President Biden should make clear to Turkish President Recep Tayyip Erdoğan that Congress is unlikely to approve fighter jet upgrades for Ankara if it fails to advance Sweden’s and Finland’s bids to join NATO, a bipartisan group of senators said Thursday.

Sens. Jeanne Shaheen (D-N.H.) and Thom Tillis (R-N.C.), co-chairs of the Senate NATO Observer Group, led 25 of their colleagues in a letter to the president, saying, “Congress cannot consider future support for Türkiye, including the sale of F-16 fighter jets, until Türkiye completes ratification of the accession protocols.”

Of NATO’s 30 members, only Turkey and Hungary have yet to ratify Sweden’s and Finland’s accessions. Budapest is expected to take up the protocols this month. 

“Failure to ratify the protocols or present a timeline for ratification threatens the Alliance’s unity at a key moment in history, as Russia continues its unprovoked invasion of Ukraine,” the senators wrote.

They further provided support for Finland and Sweden’s commitments to address Turkey’s security concerns that were initially raised when Helsinki and Stockholm first announced their intent to join the alliance, but criticized Ankara as walking back on those commitments.  
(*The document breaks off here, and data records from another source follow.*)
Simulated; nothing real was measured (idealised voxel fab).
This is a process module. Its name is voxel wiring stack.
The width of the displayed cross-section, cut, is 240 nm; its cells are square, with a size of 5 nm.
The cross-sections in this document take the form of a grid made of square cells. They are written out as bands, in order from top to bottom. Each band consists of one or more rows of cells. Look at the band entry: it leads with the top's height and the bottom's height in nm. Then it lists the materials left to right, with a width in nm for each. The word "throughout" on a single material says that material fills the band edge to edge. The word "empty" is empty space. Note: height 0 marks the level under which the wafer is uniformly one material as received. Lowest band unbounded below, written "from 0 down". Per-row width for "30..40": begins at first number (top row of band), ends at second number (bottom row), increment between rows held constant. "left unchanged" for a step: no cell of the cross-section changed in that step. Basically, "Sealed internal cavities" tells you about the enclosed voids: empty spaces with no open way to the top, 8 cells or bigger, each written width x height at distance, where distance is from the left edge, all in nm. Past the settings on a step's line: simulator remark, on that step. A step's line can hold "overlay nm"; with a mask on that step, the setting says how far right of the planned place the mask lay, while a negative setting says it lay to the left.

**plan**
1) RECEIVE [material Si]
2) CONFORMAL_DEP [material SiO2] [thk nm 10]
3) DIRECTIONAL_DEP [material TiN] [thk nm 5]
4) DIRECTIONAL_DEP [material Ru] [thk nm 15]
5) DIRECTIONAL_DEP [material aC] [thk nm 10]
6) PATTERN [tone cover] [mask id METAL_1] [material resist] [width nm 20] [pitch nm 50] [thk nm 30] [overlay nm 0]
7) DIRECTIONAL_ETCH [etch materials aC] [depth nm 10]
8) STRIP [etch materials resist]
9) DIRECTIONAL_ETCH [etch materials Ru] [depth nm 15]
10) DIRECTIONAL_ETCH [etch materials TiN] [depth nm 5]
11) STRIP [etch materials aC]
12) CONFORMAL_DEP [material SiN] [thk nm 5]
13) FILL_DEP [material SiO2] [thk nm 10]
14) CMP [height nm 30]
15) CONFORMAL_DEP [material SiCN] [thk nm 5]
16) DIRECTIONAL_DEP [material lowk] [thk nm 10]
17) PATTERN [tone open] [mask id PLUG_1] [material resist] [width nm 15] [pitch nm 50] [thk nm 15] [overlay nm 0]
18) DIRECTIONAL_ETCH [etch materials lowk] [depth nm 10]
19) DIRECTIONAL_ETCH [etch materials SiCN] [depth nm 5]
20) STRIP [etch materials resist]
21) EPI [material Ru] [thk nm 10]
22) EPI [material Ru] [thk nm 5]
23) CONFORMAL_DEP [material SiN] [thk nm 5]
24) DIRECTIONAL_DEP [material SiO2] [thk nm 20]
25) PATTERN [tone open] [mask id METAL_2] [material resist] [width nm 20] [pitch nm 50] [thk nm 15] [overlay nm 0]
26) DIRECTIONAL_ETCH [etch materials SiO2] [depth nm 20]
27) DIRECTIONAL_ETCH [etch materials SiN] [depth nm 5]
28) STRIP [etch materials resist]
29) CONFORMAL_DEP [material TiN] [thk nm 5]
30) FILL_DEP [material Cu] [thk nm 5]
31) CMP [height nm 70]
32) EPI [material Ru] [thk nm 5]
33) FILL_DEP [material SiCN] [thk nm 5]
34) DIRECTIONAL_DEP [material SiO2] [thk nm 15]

The administration is unlikely to move forward on its plans to supply Turkey with modernization kits for its F-16s and allow Ankara to purchase more fighter jets, as Senate Foreign Relations Committee Chairman Bob Menendez (D-N.J.), who did not sign on to the bipartisan letter, has said he would oppose any such sales. 

A senior U.S. official told Reuters that it was “doubtful” the administration would be in a position to proceed unless Menendez dropped his objection.

Biden administration officials have made the point to Turkey that Congress is opposed to security enhancements to its fleet of F-16s and the potential sales of new ones if Ankara fails to ratify Sweden’s and Finland’s bids to join NATO, Under Secretary of State for Political Affairs Victoria Nuland said during a Senate Foreign Relations Committee hearing last week. 

“We have made the same point to our Turkish allies … that we need this Congress’s support moving forward for the security enhancements that we think that they need, as allies, F16s, some of them are old, but that this Congress is likely to look far more favorably on that after ratification,” Nuland said, urging senators to “keep making your points and we will too.”

Erdoğan has said in recent days that he opposes Sweden’s bid to join NATO amid tensions between Ankara and Stockholm, in particular criticizing Stockholm as failing to impose costs after a far-right Danish politician burned a copy of the Quran during a protest. Stockholm says the action falls within the right to freedom of speech.

Turkey, Finland and Sweden signed a memorandum of understanding in June to address concerns by Ankara over a number of issues, but in particular how Sweden, and to an extent Finland, treats the Kurdistan Workers Party, or PKK, which Turkey, the European Union and the U.S. consider a terrorist organization. 

Erdoğan has said that Turkey looks favorably on Finland’s ascension but not Sweden’s. 

“Our position on Finland is positive, but it is not positive on Sweden,” he said in a speech to his AK Party deputies in parliament, Reuters reported.

In a joint statement, the presidential and government committee on Finnish security and foreign policy said that Finland plans to advance its membership process together with Sweden, Reuters reported. 

“The fastest possible realization of both countries memberships is in the best interest of Finland, Sweden and the whole NATO,” the statement read.